The departure of the United Kingdom from the European Union, popularly known as “Brexit”, is due to happen on March 29, 2019, regardless of any deal struck between the British government and Brussels over the future relationship between the two sides. Negotiations, albeit strained, aimed at an amicable split continue, but the possibility of a ‘No Deal’ Brexit, which would mean Britain leaving the European Union without any formal agreement, still exists.
According to Chairman of the Bank of England, Mark Carney, residential property prices could fall by more than a third in the event of a ‘No Deal’ Brexit. A poll of 30 market analysts, conducted by international news agency Reuters, similarly suggested that there was a slightly better than one-in-three chance of major downturn in house prices in the wake of a ‘No Deal’ Brexit.
A so-called ‘Hard’ Brexit, which would sever many of the existing ties between Britain and the European Union, would also be bad news for house prices, according to most experts. In this scenario, Britain would leave the single market and customs union and, instead, seek a free trade deal with the European Union. Negotiating trade deals typically takes many years so, in the interim, any trade barriers will affect wages which, of course, underpin house prices.
If Britain loses access to the single market, some companies, notably financial institutions in the City of London, would lose their ability to service clients in the European Union overnight. Consequently, they would need to move at least a proportion of their workforce to other financial centres, such as Frankfurt or Paris, to continue their operation. In addition, the collapse of Sterling, not to mention the uncertainty surrounding their eventual status in Britain, has already led some European workers to leave the country. This relocation, while regional and relatively small-scale, may well have a knock-on effect on house prices.

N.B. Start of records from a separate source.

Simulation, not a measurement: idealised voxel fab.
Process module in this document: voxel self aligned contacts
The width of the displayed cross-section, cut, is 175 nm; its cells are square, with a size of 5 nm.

Of course, house prices depend on many different factors, including supply, demand, inflation and interest rates, so accurately predicting the future impact of Brexit is nigh on impossible. On August 1, 2018, the Monetary Policy Committee of the Bank of England voted unanimously to increase the Bank Rate by 0.25% to 0.75% and, regardless of the ramifications of Brexit negotiations for the British economy, any further increase(s) will subdue the housing market.
In 2017, house prices grew by a healthy 4.9% but, in 2018, the general consensus is that uncertainty over Brexit will increasingly as a brake on house prices; they will continue to rise across the country, but only by modest percentages, between 1% and 5%, depending on whose estimate you choose to believe. As to the question of whether you should sell your house before, or after, Brexit, frankly only time will tell if the experts are correct in their predictions for the housing market. A recent poll by Bishop’s Move, the largest family owned removals company in the country, suggested that 13% of buyers and sellers had cancelled a housing transaction because of economic uncertainty over Brexit.